The Xilinx All Programmable product portfolio based on 28nm and 20nm planar and 16Fin FET+ technologies keeps customers a generation ahead of their competition with an expansion of its offerings from three perspectives:

  • Portfolio: UltraScale™ architecture-based All Programmable FPGAs, 3D ICs and SoCs
    Product: Co-optimized with the Vivado™ Design Suite for extra performance, power, and integration
  • Productivity: Unmatched time to integration and implementation

Xilinx is committed to staying a generation ahead with aggressive roadmaps across each of the three elements of its broader portfolio, with each element supporting and reinforcing the previous generation. With the addition of UltraScale+, Xilinx has built upon the UltraScale architecture which allows for simple migration between planar and FinFET nodes. This allows customers to migrate their 20nm designs and benefit from the performance per watt advantages of FinFET technology.

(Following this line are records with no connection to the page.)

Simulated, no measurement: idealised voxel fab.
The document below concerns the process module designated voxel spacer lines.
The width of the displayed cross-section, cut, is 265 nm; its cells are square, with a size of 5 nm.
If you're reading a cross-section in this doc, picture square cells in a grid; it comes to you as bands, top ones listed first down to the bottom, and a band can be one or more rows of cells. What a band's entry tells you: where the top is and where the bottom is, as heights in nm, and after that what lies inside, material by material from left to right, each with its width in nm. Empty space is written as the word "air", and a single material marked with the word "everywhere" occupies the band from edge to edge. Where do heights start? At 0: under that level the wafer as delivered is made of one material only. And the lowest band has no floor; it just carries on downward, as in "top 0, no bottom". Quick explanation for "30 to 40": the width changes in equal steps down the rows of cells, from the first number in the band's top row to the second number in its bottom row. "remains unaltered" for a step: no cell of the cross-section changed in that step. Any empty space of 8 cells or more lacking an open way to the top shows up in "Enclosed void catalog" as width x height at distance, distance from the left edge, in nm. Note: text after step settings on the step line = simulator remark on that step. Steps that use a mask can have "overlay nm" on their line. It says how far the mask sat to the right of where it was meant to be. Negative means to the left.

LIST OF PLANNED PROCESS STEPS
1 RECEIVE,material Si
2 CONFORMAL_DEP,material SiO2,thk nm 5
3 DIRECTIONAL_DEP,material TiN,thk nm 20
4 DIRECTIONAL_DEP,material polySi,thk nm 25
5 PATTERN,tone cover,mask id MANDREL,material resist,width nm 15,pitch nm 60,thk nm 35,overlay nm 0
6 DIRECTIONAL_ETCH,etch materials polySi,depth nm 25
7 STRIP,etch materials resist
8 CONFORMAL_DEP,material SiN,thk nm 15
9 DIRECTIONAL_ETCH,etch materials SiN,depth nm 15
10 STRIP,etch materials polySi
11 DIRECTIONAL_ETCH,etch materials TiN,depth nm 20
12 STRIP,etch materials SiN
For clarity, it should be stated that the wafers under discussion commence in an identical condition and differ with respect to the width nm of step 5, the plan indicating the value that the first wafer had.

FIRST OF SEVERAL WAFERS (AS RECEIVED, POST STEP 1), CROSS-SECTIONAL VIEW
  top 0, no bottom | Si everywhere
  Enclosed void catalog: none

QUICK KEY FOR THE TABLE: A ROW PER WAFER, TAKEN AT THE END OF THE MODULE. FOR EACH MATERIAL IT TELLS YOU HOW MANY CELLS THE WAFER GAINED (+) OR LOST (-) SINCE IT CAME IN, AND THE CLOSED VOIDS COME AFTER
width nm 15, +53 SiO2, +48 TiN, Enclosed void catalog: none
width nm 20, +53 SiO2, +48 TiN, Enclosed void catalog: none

Building on the core UltraScale architecture at 20nm, Xilinx’s 16nm UltraScale+ family of FPGAs, 3D ICs and MPSoCs, combine new UltraRAM and High-Bandwidth Memory (HBM), 3D-on-3D and multi-processing SoC (MPSoC) technologies, delivering a generation ahead of value. To enable the highest level of performance and integration, the UltraScale+ family also includes a new interconnect optimization technology, SmartConnect. These devices extend Xilinx’s UltraScale portfolio – now spanning 20nm and 16nm FPGA, SoC and 3D IC devices – and leverage a significant boost in performance/watt from TSMC’s 16FF+ FinFET 3D transistors. Optimized at the system level, the UltraScale+ family delivers far more systems integration and intelligence, and the highest level of security and safety than previous generations of technology.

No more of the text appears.